Just as I see the old men behind 50-year-old Kenyatta so also do I see young Mr Ababu Namwamba, Dr Paul Otuoma, Mr Alfred Mutua, Mr Hassan Joho and Mr Charles Kilonzo, to name but five, in Cord. Are they to be categorised as geriatric because their presidential flag-bearer, Mr Raila Odinga, was born in 1945?

If that holds true for Cord then it is quite in order that Mr Mwakwere, Mr Kaparo and Mr Haji be regarded as young men. Isn’t one judged by the company one keeps?

Since Mr Ruto conceded in Parliament that Mr Mwai Kibaki has been a good President, would he want to argue that the President’s is a digital head on analogue shoulders?

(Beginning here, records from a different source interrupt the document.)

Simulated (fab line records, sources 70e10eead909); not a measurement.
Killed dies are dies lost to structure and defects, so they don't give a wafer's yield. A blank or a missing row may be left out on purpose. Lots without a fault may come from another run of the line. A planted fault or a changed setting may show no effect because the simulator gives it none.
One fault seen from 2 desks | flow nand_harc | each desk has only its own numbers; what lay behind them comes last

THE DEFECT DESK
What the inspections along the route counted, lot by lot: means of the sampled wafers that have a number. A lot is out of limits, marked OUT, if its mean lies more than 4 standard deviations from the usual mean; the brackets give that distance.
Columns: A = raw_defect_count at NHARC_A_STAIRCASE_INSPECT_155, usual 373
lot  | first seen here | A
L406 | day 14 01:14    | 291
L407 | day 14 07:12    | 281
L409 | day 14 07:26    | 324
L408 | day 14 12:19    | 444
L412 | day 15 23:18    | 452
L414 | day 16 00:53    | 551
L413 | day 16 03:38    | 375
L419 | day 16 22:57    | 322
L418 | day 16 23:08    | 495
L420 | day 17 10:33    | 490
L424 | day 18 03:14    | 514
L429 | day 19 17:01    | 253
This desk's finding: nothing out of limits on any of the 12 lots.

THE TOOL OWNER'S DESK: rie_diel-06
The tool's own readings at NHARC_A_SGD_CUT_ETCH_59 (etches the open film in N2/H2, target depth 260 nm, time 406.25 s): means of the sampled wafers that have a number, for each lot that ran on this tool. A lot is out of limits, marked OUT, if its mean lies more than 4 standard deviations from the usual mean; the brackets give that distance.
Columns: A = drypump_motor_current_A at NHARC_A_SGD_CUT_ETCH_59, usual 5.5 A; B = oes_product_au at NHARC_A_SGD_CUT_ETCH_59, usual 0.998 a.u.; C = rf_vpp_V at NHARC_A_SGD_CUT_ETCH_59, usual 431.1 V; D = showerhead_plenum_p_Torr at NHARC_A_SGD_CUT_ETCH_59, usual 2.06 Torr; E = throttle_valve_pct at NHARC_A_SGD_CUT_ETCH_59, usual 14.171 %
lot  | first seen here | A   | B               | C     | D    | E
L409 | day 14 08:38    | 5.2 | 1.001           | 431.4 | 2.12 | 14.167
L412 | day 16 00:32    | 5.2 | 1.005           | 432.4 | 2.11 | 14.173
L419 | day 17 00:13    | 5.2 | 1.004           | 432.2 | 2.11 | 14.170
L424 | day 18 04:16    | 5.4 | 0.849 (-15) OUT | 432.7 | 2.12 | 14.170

Listen, you cannot attack the old people in one political constellation and pretend that your attacks do not apply to their counterparts in your own constellation or the next one.

If the old people in rival constellations are bereft of ideas on account of their age, the same goes for their counterparts in your coalition and to those out of politics.

You are, therefore, deliberately defining, profiling and dividing Kenyans on account of their age. If you blame the ills and evils that bedevil Kenya on old politicians and parade the young as the owners of their treatments and cures, you have neatly divided the country into desirable and lovable young against despicable and unlikeable old.

When American columnist Michael Kinsley declared in 2011 that New Jersey Governor Chris Christie was too fat to be president, he passed that verdict on all fat people.

He condemned all fat office holders and all fat people who aspire to high office. Similarly, he could not claim to hold in high esteem those who would elect a fat man president.

How, pray, is Kenya’s politics enriched if, at 54, I am branded an analogue relic unfit to lead in digital Kenya and suited only for Jurassic Park?

What message of hope is passed to young people when old persons are blamed for the hopelessness of joblessness engulfing them?

How are young and old now supposed to relate on social and economic planes?

Are Dr James Mwangi, the Equity Bank boss; Mr Jimnah Mbaru, the former Nairobi Stock Exchange chief; Dr Kofi Annan, former UN Secretary-General; and Dr Manu Chandaria, the Mabati Rolling Mills chairman; to be role models for the young or figures of hate?

When 48-year-old President Bill Clinton was asked in 1996 if the age of his challenger Bob Dole would be a campaign issue, he gave a smart answer.

Mr Clinton famously replied that he worried more about the age of Bob Dole’s ideas than about his vastly advanced age. Meaning? He would rather debate Bob Dole’s ideas than his age.

The Jubilee Alliance must rethink its emerging young-versus-old platform and the shrill rhetoric that conveys it. It is discriminatory and, therefore, unconstitutional. More importantly, why gain the youth and lose Kenya?